Obama on Libya

Bad weather delayed the departure of a ferry that was supposed to get American citizens out of Libya Wednesday afternoon, although the State Department said that the passengers were aboard and safe. As they waited, President Obama made a statement about the disorder they were leaving behind. (There was speculation that concern about their wellbeing had been holding him up.) The response of the Libyan government to its opponents, he said, “violates international norms, and every standard of common decency.” He talked about Libyan citizens being able to speak without being answered with violence, and their freedom of assembly: “These are human rights—they are not negotiable.” He said that the United States would “prepare the full range of options” and that

the entire world is watching, and we will coordinate our assistance and accountability measures with the international community.

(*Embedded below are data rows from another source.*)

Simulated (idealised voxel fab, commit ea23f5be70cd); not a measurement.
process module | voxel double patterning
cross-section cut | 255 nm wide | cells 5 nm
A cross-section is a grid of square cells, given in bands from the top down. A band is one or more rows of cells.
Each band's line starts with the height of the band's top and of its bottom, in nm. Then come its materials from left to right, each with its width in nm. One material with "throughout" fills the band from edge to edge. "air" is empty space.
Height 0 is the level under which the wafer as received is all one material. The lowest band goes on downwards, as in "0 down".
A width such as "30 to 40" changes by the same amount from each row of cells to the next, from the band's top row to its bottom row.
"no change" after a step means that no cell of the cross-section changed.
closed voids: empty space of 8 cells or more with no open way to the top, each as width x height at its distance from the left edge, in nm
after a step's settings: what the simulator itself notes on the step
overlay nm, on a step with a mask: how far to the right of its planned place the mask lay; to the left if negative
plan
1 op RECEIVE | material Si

Obama listed international organizations that had spoken up, from the Security Council to the Organization of the Islamic Conference. As he spoke, the conflict was already becoming increasingly international in other ways: Qaddafi’s former justice minister (he just quit) told a Swedish newspaper that he had evidence that Qaddafi had personally ordered the Lockerbie bombing, in 1986; international markets and oil prices were upset; in addition to the Americans waiting for the ferry, the nationals of many countries were trying to flee, including thousands of Egyptian migrant laborers; and, in a countervailing human current, there were reports that, as the Times put it, “thousands of African mercenaries and militiamen were massing on roads heading toward Tripoli,” coming to fight for Qaddafi, or rather for his money.

Maybe no country really goes to war, even against itself, or collapses, alone. That doesn’t mean that this is about us: the countries undergoing convulsions in recent weeks have wildly different relations to America. It was likely in answer to Qaddafi’s complaint that this was all being instigated by foreigners (Mubarak tried that one, too) that Obama said, “The change that is taking place across the region is being driven by the people of the region,” and reflects, above all, their “aspirations”:

As one Libyan said, “We just want to be able to live like human beings.” We just want to be able to live like human beings. It is the most basic of aspirations that is driving this change.

“We just want to be able to live like human beings”: It sounds like he was quoting a young woman who spoke to the Guardian newspaper over the weekend, on the phone from “her barricaded home on the outskirts of Benghazi,” and used those words (others may have, too; as Obama said, it is the most basic aspiration). The Guardian described her as “a student blogger,” and said that she was crying. “I’ve seen violent movies and video games that are nothing compared to this,” she said.

I can hear gunshots, helicopters circling overhead, then I hear the voices screaming. I can hear the screeching of four-by-fours in the street. No one has that type of car except his [Qaddafi’s] people….

Now people are dying we’ve got nothing else to live for. What needs to happen is for the killing to stop. But that won’t happen until he is out. We just want to be able to live like human beings. Nothing will happen until protests really kick off in Tripoli, the capital. It’s like a pressure cooker. People are boiling up inside. I’m not even afraid any more. Once I wouldn’t have spoken at all by phone. Now I don’t care. Now enough is enough.

Since then, Benghazi has fallen out of Qaddafi’s control—the death toll is unknown, with unconfirmed estimates in the hundreds or even, according to one French doctor who spoke to AFP, as high as two thousand—and Tripoli is well past the point of protests: it seems to be a war zone. The world may be watching—as well as it can, given the media and Internet restrictions—and the watching is important; it helps. But what we are seeing, and what matters more, is people in Libya, like the woman in the apartment outside of Benghazi, deciding how they want to live.